Remote SecurityAttribute callbacks from Kuali Rice Standalone Server for document search result filtering

Description

Document search does security filtering on each row in the document search result set that is returned. Document search supports the ability to create a custom SecurityAttribute which can be invoked remotely. The problem is that this gets invoked for every single row returned from the document search which uses this security attribute. This means each individual row results in a remote callback into a client application which is a large amount of network and bus traffic that could really be accomplished more easily with a single call.

Possible Solutions and Workarounds

  • TODO...

Notes/Comments

  • TODO...

Document Search becomes slow as KREW_DOC_HDR_T and KREW_DOC_HDR_EXT_*_T grow larger

Description

TODO...

Possible Solutions and Workarounds

  • TODO...

Notes/Comments

  • TODO...

Re-resolving Workflow Requests

Rule Change Re-Resolution

Description

When a change is made to a routing rule, it will trigger a requeue of any documents with pending action requests that could be affected by that rule change. This can often result in a massive amount of documents being requeued depending on the number of outstanding documents.

Role Membership Change Re-Resolution

Description

When a change is made to the membership of a role, it will trigger a requeue of any documents with pending action requests that could be affected by that rule change. This can often result in a massive amount of documents being requeued and processed depending on the number of outstanding documents.

Kuali Nervous System

SessionDocumentService causes poor performance when working with large documents

Description

See "Disabling of the SessionDocumentService" at the bottom of this page: UC Davis Production Environment Details

Kuali Service Bus

Quartz Deadlocks

Description

When an asynchronous message get sent on the bus and fails, it is scheduled for retry in Quartz. When many thousand messages fail around the same time (which can happen when an application is down), this causes a large amount of database contention on KRSB_QRTZ_LOCKS table because of it's use of SELECT ... FOR UPDATE.

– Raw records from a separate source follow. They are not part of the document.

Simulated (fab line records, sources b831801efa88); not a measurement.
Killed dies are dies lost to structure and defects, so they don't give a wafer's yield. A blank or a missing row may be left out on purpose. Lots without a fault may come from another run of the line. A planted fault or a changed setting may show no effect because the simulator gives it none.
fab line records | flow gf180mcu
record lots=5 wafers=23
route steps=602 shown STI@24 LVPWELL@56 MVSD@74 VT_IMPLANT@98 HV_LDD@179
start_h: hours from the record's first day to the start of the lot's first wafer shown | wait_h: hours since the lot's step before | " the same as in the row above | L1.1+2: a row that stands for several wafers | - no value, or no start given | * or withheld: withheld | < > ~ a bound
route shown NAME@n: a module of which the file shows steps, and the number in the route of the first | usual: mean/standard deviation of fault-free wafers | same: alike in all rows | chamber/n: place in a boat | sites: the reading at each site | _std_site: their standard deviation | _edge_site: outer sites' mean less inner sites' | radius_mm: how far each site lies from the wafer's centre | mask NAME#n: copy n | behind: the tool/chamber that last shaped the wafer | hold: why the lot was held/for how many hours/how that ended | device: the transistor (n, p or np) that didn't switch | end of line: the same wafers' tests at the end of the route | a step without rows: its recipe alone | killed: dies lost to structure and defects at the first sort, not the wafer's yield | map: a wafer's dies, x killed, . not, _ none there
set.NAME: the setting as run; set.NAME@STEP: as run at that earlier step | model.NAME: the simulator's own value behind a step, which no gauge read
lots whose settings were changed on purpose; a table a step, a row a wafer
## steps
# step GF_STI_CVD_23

Possible Solutions and Workarounds

  • This problem currently occurs when using quartz 1.6.x. There are newer versions of quartz available (there is now a 2.x version). It's not clear whether this would actually fix the problem or not as there is nothing in the release notes for quartz indicating that it would, but it would be worth a shot.
  • If the above solution does not work, we may want to consider the possibility of crafting a better-optimized solution which does not use quartz or SELECT ... FOR UPDATE

Notes/Comments

  • Indiana University
    • In the past this has brought down our production database instance when we get a large number of cache messages failing at once.
    • It is fairly easy for us to reproduce this problem in a test environment by leaving some bad OSCacheNotification service endpoints in the registry and then doing something like ingesting some rules or document types which triggers a flurry of messages to be sent. If they all fail around the same time, this will typically lock up and crash our oracle database.
    • We recently looked at performing a quartz upgrade ourselves locally but 2.0 has impacting changes and requires Spring 3.x in order to allow for Rice to configure it the way it does currently (through Spring).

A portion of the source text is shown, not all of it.